Posted at 3:00 PM, May 15, 2018
and last updated 2018-05-15 23:23:05-04

UTAH COUNTY - Lorie Ricks, the wife of Kay Ricks, a Utah Transit Authority (UTA) worker who was kidnapped and killed in May 2016, filed a lawsuit against his former employer Friday, saying that they are responsible for damages suffered due to her husband's death.

"There have been tears, there have been breakdown moments, but there has been no weakness in her resolve to get some answers," said Brian Boggess, the Ricks family attorney.

Ricks was killed by Flint and D.J. Harrison, who were on the run from police in May 2016, after being accused of holding five women against their will at a Centerville home.

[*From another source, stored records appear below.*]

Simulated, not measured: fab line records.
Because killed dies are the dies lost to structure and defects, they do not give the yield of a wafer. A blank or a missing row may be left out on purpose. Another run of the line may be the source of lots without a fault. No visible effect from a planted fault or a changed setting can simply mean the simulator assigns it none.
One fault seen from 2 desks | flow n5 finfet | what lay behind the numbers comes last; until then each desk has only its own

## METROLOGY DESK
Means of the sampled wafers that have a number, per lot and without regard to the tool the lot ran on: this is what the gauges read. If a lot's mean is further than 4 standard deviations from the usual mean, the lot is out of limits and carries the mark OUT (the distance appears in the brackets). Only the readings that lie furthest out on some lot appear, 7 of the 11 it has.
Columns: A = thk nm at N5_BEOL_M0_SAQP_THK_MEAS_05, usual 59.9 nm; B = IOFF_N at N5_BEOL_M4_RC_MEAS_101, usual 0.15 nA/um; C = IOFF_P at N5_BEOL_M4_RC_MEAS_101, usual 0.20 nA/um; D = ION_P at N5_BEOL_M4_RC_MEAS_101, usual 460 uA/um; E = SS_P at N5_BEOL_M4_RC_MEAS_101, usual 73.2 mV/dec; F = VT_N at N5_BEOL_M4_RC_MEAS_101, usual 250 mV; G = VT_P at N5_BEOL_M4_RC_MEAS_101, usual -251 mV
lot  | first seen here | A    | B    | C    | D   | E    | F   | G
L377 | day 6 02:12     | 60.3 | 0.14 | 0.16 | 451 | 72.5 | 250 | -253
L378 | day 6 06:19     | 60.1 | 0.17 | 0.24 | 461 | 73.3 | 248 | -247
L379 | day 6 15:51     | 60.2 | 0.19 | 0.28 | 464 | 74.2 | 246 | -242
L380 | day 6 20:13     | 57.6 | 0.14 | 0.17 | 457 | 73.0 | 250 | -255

Police said the two men kidnapped Ricks on May 12, 2016, stealing his work truck and driving him to Wyoming, where they beat him to death near a dirt road.

Flint Harrison, D.J.'s father, was found dead in Davis County Jail from an apparent suicide. D.J. was convicted and sentenced to life for the murder.

In a complaint and jury demand filed in Utah's Third Judicial District Court, Ricks' family alleges that UTA was aware of the dangerous conditions he was working in as an employee, and the company didn't respond to a distress call that was sent at the time of the incident.

The complaint states that "UTA employees had repeatedly made UTA management aware of the dangers posed to UTA maintenance employees by their working alone in unsafe areas."

Documents also allege that despite being aware of unsafe working conditions, Ricks was assigned to a dangerous area without a fellow employee and with little safeguards such as GPS trackers and well-monitored panic buttons.

Ricks, who was working a swing shift during his maintenance position the day of his kidnapping, attempted to make a distress transmission on his UTA hosted radio as the incident happened before it was turned off.  The lawsuit states that UTA failed to respond to the distress signal.

"Upon information and belief, UTA failed to provide adequate training, supervision or attention to the receiving end of 'panic button' communications, such that a distress signal sent via a panic button by Mr. Ricks was not received or acknowledged in anything close to a timely, reasonable manner," the complaint states. "As a direct and proximate result of the negligence and carelessness of UTA’s decisions and conduct, Mr. Ricks suffered immensely at the hands of the Harrisons, and ultimately lost his life."

As a result of Ricks' death, the complaint states that Lorie Ricks suffered physical and emotional pain and financial loss.  She and her lawyers demanded that the case be tried by a jury and that Lorie Ricks be paid for the damages she suffered.